An article series that looks at what NAED members would do differently if they were starting their distributorships in 2014

Ask Burt Schraga what he’d do differently if he knew back in 1973 what he knows now and his answer is straightforward:  “I would be slow to hire and quick to fire,” says this CEO of Santa Clara, Calif.-based Bell Electrical Supply. By that, Schraga means he’d take time filling the ranks and not hesitate when an employee or manager was no longer a “good fit” for the firm. “It took me 35 years to figure out that one key strategy,” says Schraga, who was 25 when he opened the doors to Bell Electrical Supply, “and even today I’m still probably guilty of not living by that rule.”

Schraga’s point is particularly relevant in challenging business environments where the companies that can operate in the leanest fashion tend to win out. “When business slows, you start thinning people out and realize that you probably would have fared better if you had gotten rid of the C and D players sooner,” Schraga explains. “They were probably costing you money and impacting company morale all along.”

Hiring Good Help

If he had to do it all over again, Schraga says he’d hire a good CPA and an attorney earlier than he actually did. “I can remember not seeking out good advice and it wound up costing me a lot more money than it would have if I’d paid for the outside support in those areas,” says Schraga, who today retains a few lawyers (one for labor law, one for general business law, etc.) and relies on a reputable CPA to manage Bell Electrical Supply’s finances and taxes.
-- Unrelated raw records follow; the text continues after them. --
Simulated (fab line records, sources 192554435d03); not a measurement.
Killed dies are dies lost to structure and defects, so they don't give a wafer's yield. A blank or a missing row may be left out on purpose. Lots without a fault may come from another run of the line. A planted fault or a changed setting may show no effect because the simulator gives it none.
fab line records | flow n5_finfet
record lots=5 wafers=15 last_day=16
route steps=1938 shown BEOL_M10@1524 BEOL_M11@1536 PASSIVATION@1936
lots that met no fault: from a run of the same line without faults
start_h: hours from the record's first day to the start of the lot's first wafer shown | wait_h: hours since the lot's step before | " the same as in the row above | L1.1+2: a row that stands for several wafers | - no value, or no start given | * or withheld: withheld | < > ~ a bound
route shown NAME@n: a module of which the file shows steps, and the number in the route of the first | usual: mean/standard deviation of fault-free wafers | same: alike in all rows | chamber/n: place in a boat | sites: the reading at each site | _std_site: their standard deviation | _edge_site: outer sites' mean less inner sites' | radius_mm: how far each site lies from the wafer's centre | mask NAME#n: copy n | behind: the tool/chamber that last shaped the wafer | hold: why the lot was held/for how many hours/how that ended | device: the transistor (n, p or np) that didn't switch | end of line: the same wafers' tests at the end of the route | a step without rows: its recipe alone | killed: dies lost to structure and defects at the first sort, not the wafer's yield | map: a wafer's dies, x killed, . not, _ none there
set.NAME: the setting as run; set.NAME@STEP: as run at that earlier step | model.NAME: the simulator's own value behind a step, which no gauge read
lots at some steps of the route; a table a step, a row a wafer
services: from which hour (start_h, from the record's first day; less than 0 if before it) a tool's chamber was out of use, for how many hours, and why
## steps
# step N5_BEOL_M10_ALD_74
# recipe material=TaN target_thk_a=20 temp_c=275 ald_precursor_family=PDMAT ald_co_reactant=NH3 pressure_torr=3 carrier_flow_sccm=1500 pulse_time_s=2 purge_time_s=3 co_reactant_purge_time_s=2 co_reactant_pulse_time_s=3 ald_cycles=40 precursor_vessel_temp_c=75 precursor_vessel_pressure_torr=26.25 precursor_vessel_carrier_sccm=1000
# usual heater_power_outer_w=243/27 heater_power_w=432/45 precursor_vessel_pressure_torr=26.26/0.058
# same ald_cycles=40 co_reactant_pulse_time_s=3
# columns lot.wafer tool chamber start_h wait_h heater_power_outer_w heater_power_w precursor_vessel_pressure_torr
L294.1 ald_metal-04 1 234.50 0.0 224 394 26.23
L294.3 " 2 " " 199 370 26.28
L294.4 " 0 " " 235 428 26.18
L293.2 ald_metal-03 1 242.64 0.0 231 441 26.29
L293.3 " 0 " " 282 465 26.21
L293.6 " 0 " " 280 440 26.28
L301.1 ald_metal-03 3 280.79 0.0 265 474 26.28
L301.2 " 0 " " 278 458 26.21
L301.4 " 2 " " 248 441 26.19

“We waited way too long to get good help in the legal and financial areas,” says Schraga, who is also a member of EDIC, an insurance company founded by a group of electrical distributors, and Vistage, a CEO group that acts like a board of directors for a company. “Vistage is a peer group that does a very good job of holding you accountable,” says Schraga, “and if it doesn’t, then you’re in the wrong Vistage group.”

Looking back, Schraga says he also acquired EPL insurance to cover issues like sexual harassment and wrongful termination. “We waited entirely too long to take out this type of policy, which is actually quite reasonable in price,” says Schraga. “Of course, these are the things you don’t necessarily think about when you’re starting your company and worried about everything else.”

Power in Membership

Finally, Schraga says he’d attend even more NAED meetings and spend more time networking with his peers in the industry via the association. “You can learn more about pretty much everything mentioned here by attending NAED meetings,” says Schraga, who especially likes the peer group breakouts with non-competing distributors. “That’s a pretty powerful thing. Anytime you can get into a peer group of any sort you wind up learning an awful lot – both about running a business and about your industry in general.”